Saint Laurent

So finally, the denouement. The dandified cool chick who opened Hedi Slimane’s debut for Saint Laurent—wearing a sharp three-piece tuxedo, a shirt tied with a droopy pussy bow, and a wide brim hat (think Carly Simon, but bigger and chicer, or Talitha Getty, a muse of Monsieur)—ended one of the most nail-biting periods in fashion history.

And boy, was there drama: the hushed revelations about his arrival at the house, the solemn announcement at the end of Paris Fashion Week last March, the controversial changing of the name, the closed-door menswear presentation last June (strictly for buyers), the slow online dissemination of the first campaign images, and the closely guarded secrecy over the show’s venue (the invitations were only delivered over the weekend).

And the proverbial drumroll continued tonight in the pitch-black room set up in the Grand Palais, thronged by celebs and VIPs ranging from France’s First Lady, Valérie Trierweiler, to an enthusiastic Pierre Bergé, plus almost every designer of note, including Marc Jacobs, Alber Elbaz, Vivienne Westwood, Alber Elbaz, Azzedine Alaia, and Riccardo Tisci.

The finely produced spectacle started when, like landing gear on a plane, square panels on the ceiling changed into a tented roof over the audience, allowing a row of speakers to descend. Oohs and ahhs erupted as the room was sprayed with laser beams and the music grew more tense.

Then Slimane developed his vision of an elongated Saint Laurent woman hoisted on spiky T-strap shoes, a multi-layered contemporary girl at once tomboyish, romantic, sexy, feminine, and folksy.

In fact, Slimane touched on all of Yves Saint Laurent’s trademarks, most notably chic tailoring, expressed through flawless pantsuits and tuxedos, and safari jackets turned into floor-length dresses. The sumptuous eveningwear included a wide variety of chiffon gowns, some attached with lace, others trimmed in feathers, and a range of capes of varying lengths, often wonderfully embroidered. Color came in the form of chiffon gowns and djellaba-hooded capes, contrasting an otherwise black palette.

The maxi-lengths were clearly a nod to the seventies. And if taut leather jackets betrayed Slimane’s deep-seated rock devotion, the overall mood was more soulful, a feeling reinforced by Junior Kimbrough’s I Gotta Try You Girl, specially remixed by Daft Punk. This was, significantly, the first time the designer used a vintage song for a soundtrack, revealing a taste for blues.
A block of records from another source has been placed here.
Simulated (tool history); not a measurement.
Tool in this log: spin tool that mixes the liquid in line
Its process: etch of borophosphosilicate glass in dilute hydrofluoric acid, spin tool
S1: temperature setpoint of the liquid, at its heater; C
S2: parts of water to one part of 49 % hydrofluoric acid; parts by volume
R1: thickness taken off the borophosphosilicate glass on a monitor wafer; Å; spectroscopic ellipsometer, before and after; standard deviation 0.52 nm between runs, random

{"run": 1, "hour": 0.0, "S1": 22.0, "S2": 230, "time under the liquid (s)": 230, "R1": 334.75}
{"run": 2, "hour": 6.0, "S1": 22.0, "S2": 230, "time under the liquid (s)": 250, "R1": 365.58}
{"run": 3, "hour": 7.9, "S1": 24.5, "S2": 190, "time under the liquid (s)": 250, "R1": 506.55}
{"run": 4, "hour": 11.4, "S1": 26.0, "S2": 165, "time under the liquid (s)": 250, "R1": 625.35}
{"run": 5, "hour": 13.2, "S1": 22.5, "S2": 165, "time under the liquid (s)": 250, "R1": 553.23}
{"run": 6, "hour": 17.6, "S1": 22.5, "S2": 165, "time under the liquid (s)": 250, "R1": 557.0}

So did it all live up to the expectations? Each outfit was incredibly endearing, and the collection’s richness and breadth of styles displayed a commercial viability. And with this musing on quintessential French chic, Slimane smartly distanced himself from all the neo-minimalism that is the main story of these four weeks of shows.

It wasn’t a sartorial revolution, but it was a remarkably assured debut, promising more nail-biting to come.